Turbo Brown – From Homeless To Art World Rising Star
We have a new exhibition opening this month in Gallery 2 featuring the works of Turbo Brown. Turbo has made a bit of a name for himself painting these very direct images of birds and animals from the Australian bush.
Born in 1967, Trevor 'Turbo' Brown is a Latje Latje man who grew up in Mildura in Victoria. As a youngster he had a hard life. He was born with an intellectual disability and was abandoned by his own family when he was quite small. He seems to have more or less brought himself up on the banks of the Murray River.
As he headed into his teenage years Turbo was adopted by an older family, Uncle Herb Batten and his wife, Aunty Bunta. They subsequently took Turbo with them when they moved to Melbourne. At this point his life improved from those difficult early days. He went to painting classes with his adopted parents and found he had a real knack for storytelling. As well as being an artist Turbo trained in boxing and became a “keen rapper”. His nickname Turbo comes from the 1984 breakdance movie Breakin’.

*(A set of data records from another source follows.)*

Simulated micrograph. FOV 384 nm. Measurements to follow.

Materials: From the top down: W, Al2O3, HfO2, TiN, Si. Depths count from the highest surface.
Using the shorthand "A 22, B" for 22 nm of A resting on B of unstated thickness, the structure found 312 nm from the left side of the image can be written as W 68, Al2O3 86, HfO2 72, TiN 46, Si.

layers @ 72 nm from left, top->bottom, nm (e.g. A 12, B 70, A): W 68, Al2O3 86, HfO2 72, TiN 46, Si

Turbo paints the mood of the animal world. He says it reminds him of the time when he was homeless and living out on the riverbanks and animals were his only friends.
In this exhibition you’ll see these very alive paintings of kookaburras calling out first thing in the morning, and birds in flight, and rows of galahs on fence-lines. There are all sorts of animals in his paintings and he uses imaginative freelance too. You’ll see subjects like whales and numbats. In one painting there's a wall of echidnas stomping across the country.
He has a fantastic imaginative but probably more emotional kind of release in the paintings. Often the sun's bursting out and the birds are singing or winging through the sky. You can see that he's creating a world that was pretty important. It got him out of his own more difficult times and into the natural world, which he preferred to be in.
He paints with a real directness in a naive style. You can see the brush strokes, he puts big layers of colours on. He's got flying parrots with fantastic colours of reds and greens as they fly across the sky or are perched in the trees. People can respond very quickly to the type of artwork he does.
Turbo’s work has been widely exhibited since 2001 and he has had over ten solo exhibitions. A number of his paintings are included in important collections such as the National Gallery of Australia as well as the National Gallery of Victoria.
This is fresh exciting work and I hope you get a chance to see this exhibition when it opens on 19 February.